Mindfulness and its practice is becoming popular with organisations as they focus more on the well-being of their staff. Mindfulness enables people to be more in the present and work with more discipline and focus.
The way we function in contemporary organisations is not working because employees are more stressed, anxious, burned out and disengaged than ever before. The United Nations International Labour Organisation reports that work-related stress is a major epidemic worldwide with 40 to 60 percent of workers in industrialised economies experiencing moderate to high stress at work.
- Employees continue to struggle to find ways to work in contemporary always-on, global, high-stress, high-velocity work environments
- Globally, we know that 85 percent of employees worldwide are not engaged or are actively disengaged in their job
- (Measured as the degree to which employees feel rationally and emotionally committed to their work and/or organisation)
One positive development that offsets this trend is the growing emphasis on mindfulness and in particular, mindfulness stress reduction programmes.
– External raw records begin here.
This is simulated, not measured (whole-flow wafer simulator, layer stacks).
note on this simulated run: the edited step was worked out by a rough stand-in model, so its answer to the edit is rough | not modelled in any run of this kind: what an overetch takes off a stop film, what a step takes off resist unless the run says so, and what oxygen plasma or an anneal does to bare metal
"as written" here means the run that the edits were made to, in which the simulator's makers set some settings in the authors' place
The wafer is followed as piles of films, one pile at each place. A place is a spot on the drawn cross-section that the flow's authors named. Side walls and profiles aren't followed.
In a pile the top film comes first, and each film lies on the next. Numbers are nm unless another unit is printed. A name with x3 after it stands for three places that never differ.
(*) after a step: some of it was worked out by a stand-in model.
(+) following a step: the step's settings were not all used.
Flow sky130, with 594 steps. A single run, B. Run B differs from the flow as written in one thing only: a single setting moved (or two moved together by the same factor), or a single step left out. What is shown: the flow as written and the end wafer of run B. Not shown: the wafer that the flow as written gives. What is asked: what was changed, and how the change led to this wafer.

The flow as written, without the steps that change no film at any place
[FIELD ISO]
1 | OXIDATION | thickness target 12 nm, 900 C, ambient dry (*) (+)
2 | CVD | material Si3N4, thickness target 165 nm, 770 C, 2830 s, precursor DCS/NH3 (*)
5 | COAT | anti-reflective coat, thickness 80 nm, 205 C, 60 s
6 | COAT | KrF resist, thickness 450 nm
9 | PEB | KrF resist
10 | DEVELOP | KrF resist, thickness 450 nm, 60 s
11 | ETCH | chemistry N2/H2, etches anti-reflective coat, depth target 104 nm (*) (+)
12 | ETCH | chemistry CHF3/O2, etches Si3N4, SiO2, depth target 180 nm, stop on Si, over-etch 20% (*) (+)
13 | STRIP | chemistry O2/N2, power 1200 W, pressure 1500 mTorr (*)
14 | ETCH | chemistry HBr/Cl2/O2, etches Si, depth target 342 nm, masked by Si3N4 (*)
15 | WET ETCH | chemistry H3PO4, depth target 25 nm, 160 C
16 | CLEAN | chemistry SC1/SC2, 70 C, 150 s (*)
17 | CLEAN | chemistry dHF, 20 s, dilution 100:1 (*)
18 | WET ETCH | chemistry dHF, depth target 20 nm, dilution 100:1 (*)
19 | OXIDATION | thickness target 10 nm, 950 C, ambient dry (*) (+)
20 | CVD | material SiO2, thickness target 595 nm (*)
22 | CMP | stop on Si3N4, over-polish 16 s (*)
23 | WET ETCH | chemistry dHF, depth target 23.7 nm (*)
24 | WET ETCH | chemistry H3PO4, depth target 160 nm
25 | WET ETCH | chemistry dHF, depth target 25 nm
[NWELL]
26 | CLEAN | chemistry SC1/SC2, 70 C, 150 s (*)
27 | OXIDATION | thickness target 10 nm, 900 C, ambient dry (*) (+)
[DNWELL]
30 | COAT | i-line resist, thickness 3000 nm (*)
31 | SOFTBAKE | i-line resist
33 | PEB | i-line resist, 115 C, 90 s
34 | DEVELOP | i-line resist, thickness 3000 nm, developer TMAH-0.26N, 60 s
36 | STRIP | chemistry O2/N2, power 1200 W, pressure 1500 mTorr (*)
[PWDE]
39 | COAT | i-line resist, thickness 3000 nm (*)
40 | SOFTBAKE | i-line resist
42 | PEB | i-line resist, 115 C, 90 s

While the challenges to create a truly thriving workplace can be high, there has been measurable impact through the introduction of mindfulness. We know that thriving workplaces have tangible benefits. For example, organisations that prioritise sustainable employee engagement outperform organisations with low engagement by a factor of 3x, according to global HR consultancy Towers Watson; companies on the FTSE 100 that prioritise employee well-being and engagement outperform competitors by 10 percent, according to the Workwell study conducted by the FTSE; and such companies as SAP, the German enterprise software company, save hundreds of millions in operating profit by investing in employee well-being and engagement. It clearly makes good business sense to address and invest against the deterrents of a healthy workplace.